Indonesia's pious Muslims boost Islamic finance
Nurhidayati is an enterprising businesswoman. The 28-year-old has been running a garment company with her husband Endri, making clothes for the Indonesian army for the past few years.
It's a lucrative contract, but one that requires large upfront capital in order for her to expand.
But borrowing money from a commercial bank just did not sit well with her.
"I needed cash for my business and for a new house that we wanted to buy," the devout young Muslim told me at the central Jakarta branch of Islamic bank, Bank Jabar Banten Syariah, as she adjusted her bright pink headscarf.
"But I've always been taught to avoid bank interest because it is forbidden in Islam. The other good thing about Islamic banks is that no matter how small your deposit, your money won't be reduced by bank charges."
Nurhidayati and her husband are among the Indonesian Islamic finance customers that have helped this industry grow by 40% a year.
Indonesia is the world's most populous Muslim nation, with close to 90% of the 250 million population Muslim.
Although the country is secular, Islam plays a big role in daily life. Analysts say over the last few years there has been a marked increase in the piety of Indonesian Muslims.

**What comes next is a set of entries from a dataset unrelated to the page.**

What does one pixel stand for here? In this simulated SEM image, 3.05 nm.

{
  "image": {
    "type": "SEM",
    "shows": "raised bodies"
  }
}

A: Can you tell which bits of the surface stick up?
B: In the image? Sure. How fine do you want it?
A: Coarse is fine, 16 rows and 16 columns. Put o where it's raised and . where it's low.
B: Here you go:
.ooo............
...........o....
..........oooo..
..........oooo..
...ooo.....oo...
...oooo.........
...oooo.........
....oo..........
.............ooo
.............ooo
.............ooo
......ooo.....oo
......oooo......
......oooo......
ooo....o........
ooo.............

This has been reflected, they say, in the way people dress, how much more regularly they go to the mosque - even in the way they choose to bank.
This increased piousness has led to a demand for the services of Islamic or Sharia banks in Indonesia.
Islamic or Sharia banks are financial institutions that are consistent with the principles of Islamic or Sharia.
That means you aren't allowed to accept interest or charge fees on loans, and that you can only invest in businesses that are not considered sinful.
The practice only started in Indonesia about a decade ago and has been competing with the more traditional forms of commercial banking.
"We're very satisfied with the growth of Islamic banking in Indonesia - it is growing by 40% a year," Riawan Amin, the head of Indonesia's Islamic Banking Association told me.
"But as a country that claims to be one of the biggest Muslim nations, the market share that Islamic banks have is only 4% of the total banking system," he added.
"That's still very small. The conventional banking system has been around for more than 100 years in Indonesia.
"The country is so big so you need a lot of branches to have a presence here. And up till now Islamic banks only have about 1,500 branches in the country in comparison to the tens of thousands that other banks have. But the potential here is huge."
Islamic banking insists on ethical investments, which is why solar power projects - considered "green investments" - can raise huge amounts of money through Islamic finance.
The Australian-based power firm, the Solar Guys, plans on building five solar-powered stations across the Indonesian archipelago.
It has already secured a memorandum of understanding with the Indonesian government and is in the process of talking to provincial governments.
The company has also raised all the money it says it needs for the project - $500m (£310m; 383m euros) - all through Islamic finance.
But the money is coming from Malaysia and the Middle East - not Indonesia.
"Malaysia has already developed their Islamic finance industry for some time now," M Rusydi, an Islamic financial consultant with the Solar Guys told me.
"They haven't just focused on the retail banking side of the business - but they've also focused on the corporate and commercial sectors, infrastructure and project development.
"Judging from their experience we thought it made sense to structure our Islamic Sukuk bond and issue it in Malaysia."
Experts say Indonesia is poised to see a huge boom in Islamic banking.
Many banks who have ventured into this industry have seen spectacular growth over the last few years.
But critics say that in order for Islamic finance to truly take off in the world's most populous Muslim nation, the government needs to do more to encourage the maturing of this industry.